Raid5 Problem

edited April 2005 in Hardware
Hi,
I had a Raid 5 setup with 4 200GB Maxtor drives. Last week one of them broke and im still waiting for a replacement. Yesterday the computer got really slow and i ran chkdisk. Because it took so long i went to bed and when i looked at it this morning it was stuck at "checking free space" at about 35%. I hit the reset switch and the Promise S-150 SX4 controller reported the array as off-line. Now there is an array defined but it reports two missing drives and one as free. I dont think there was any data lost on the drives, but i need the controller to recognize the 3rd drive. What can i do? There was a lot of data on it and it really would suck losing it all.
Thx for your help!

Jan

Comments

  • TexTex Dallas/Ft. Worth
    edited March 2005
    I wouldnt touch a thing till you get a replacement. Unless you were running raid-5 with three drives and a hot spare as the fourth (which would explian the slowness as it was rebuilding the array onto the hotspare which would be very slow and take a long time... then it needs a new drive to function properly and to rebuild the redundancy etc..

    rebooting while its running in that mode was very bad. I personaly would never run raid-5 on a promise controller as they are not known for their robust raid-5 solutions.

    go email promise tech support RIGHT NOW and ask how to proceed. There are very few of those controllers in teh field and probably fewer running raid-5 and if you want GOOD advice and not guesses considering that the data is important go to Promise for the answers on how to proceed.
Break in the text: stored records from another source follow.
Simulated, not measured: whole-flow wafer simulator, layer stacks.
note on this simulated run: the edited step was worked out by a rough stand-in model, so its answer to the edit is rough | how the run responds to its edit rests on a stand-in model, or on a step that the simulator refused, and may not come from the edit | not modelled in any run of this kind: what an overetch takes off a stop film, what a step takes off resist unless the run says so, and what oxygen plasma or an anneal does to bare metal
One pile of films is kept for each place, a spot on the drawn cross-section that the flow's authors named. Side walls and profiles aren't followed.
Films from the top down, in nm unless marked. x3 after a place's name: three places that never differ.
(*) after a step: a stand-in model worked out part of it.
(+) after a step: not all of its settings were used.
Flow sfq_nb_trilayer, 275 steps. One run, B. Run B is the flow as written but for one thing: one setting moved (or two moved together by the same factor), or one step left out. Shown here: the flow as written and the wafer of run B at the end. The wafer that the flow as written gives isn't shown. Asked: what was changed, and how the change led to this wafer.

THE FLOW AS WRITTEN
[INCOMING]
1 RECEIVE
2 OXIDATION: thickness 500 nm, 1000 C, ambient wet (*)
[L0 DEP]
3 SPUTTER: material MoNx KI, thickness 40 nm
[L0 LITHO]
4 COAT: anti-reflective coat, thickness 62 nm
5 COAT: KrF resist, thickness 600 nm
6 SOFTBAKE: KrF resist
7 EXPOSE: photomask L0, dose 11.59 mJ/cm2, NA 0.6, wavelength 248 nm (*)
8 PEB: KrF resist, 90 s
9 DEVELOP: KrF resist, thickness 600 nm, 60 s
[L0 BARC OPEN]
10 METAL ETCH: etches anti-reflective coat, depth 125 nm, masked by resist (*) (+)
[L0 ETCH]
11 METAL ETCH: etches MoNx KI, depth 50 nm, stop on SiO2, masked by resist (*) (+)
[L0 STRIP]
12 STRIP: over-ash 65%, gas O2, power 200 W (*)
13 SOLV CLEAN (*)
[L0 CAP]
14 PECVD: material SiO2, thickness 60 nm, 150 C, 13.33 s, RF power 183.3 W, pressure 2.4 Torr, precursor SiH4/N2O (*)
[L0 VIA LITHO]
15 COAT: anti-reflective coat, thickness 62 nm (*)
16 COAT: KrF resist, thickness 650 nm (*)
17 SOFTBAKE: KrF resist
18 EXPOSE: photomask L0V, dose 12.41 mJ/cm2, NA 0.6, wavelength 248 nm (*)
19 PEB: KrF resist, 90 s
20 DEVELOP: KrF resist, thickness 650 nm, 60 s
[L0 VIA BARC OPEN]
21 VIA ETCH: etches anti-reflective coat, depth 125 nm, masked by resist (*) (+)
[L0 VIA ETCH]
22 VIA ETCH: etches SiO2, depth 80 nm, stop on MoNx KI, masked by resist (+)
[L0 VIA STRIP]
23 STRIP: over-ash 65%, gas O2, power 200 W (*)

    Raid-5 systems I have messed with (I am not a fan btw...) require the failed drive to be replaced to retain the array. If you were running a hot spare and those were big full ide drives it could take 24 hours or more to rebuild the raid-5 when you replace the drive. Until its replaced its running in a waaaaayyyyy reduced performance mode. State of the art scsi is a differant picture. The drives are smaller and rebuild faster. As far as I am concerned you should not use raid-5 without an extra hotswap spare with scsi/ide or sata. Its just wrong on many levels.

    Tex
  • edited March 2005
    The problem is that i was running it with 3 drives in a critical status, because the replacement isnt here yet. There was no rebuilding going on at that time.
    I will try to contact Promise then.
  • edited April 2005
    Ok, I got the new drive today, put it in and of course everything is gone from the array. So i reformated installed XP Pro. While restarting the first time the array went into critical mode again! I am getting really pissed off with this controller now, but what can I do? Get one from another company?
    Tex you can probably give me the best advice what to do now. Basically i have these 4 200GB Maxtor SATA drives and a ****ty Promise controller, since you´re saying raid 5 is not the best choice, what is? And what controller should i choose?

    Thank you a lot!
    Jan
  • GargGarg Purveyor of Lincoln Nightmares Icrontian
    edited April 2005
    Wait to hear from Tex, but I'd would get a controller from another manufacturer. I've had bad experiences with Promise, and I know I'm not the only one.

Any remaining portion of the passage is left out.